Quarantine proclamations have never been subject to disallowance by the parliament. This approach is being continued in the bill on the basis that it is not appropriate to task the legislature to consider whether to disallow such highly technical instruments. Remedies on alleged procedural defects in the making of these instruments are available under the Administrative Decisions (Judicial Review) Act 1977.

Sunsetting of delegated legislation is an important component of the government's policy on regulation review. It will ensure that business regulation is reduced to the minimum necessary for effective accountability and control and that remaining delegated legislation is regularly considered for appropriateness, currency, effectiveness and necessity. The Administrative Review Council's report Rule making by Commonwealth agencies which led to this legislation recommended that all existing principal instruments of a legislative character and all instruments subject to the Legislative Instruments Act should be sunsetted.

The House committee, in its report on the 1994 bill, which did not provide for sunsetting, recognised the resources issues associated with sunsetting and recommended that a sunsetting regime be introduced in relation to all existing and future legislative instruments as soon as possible. The House committee's report Clearer Commonwealth law, and the Access to Justice Advisory Committee's report Access to justice also supported the early introduction of a sunsetting program.

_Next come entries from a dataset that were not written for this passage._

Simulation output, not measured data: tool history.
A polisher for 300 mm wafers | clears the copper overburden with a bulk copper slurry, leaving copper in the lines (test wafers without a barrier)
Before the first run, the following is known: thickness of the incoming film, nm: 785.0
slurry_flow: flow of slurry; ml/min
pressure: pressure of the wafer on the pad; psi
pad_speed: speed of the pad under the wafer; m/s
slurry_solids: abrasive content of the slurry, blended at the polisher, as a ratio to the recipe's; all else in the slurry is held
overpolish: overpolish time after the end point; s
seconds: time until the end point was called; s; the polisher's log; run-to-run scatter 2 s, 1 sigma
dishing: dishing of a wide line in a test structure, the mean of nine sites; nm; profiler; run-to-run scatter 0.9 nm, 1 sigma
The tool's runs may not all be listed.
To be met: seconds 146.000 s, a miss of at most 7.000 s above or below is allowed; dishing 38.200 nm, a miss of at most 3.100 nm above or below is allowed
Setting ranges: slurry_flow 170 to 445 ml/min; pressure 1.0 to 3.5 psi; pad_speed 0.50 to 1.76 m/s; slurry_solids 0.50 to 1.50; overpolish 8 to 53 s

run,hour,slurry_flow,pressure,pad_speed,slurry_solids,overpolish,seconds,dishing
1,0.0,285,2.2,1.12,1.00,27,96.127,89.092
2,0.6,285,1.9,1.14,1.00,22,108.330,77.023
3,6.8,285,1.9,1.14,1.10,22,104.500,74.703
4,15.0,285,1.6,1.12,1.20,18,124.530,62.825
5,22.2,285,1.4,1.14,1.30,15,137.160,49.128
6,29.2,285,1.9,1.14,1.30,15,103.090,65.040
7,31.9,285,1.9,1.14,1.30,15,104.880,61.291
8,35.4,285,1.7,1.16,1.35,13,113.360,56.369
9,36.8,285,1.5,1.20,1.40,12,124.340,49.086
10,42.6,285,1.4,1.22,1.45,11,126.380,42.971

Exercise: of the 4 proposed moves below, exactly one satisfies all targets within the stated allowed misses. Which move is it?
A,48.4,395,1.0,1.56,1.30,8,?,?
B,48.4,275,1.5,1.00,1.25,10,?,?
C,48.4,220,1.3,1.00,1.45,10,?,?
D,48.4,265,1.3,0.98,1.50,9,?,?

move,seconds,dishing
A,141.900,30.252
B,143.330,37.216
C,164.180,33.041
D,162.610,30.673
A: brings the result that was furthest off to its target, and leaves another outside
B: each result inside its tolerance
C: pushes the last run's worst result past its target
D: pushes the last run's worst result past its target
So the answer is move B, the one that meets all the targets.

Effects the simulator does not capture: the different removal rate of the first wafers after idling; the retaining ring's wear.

This bill gives effect to the government's policy of ensuring that all new regulations are subject to a five-year sunset clause. This is an important policy that the government cannot, and will not, back away from. It is part of a range of policies that remove unnecessary burdens from the business community and benefit the whole community. I commend the bill to the House and present the explanatory memorandum.

Debate (on motion by Mr Laurie Ferguson) adjourned.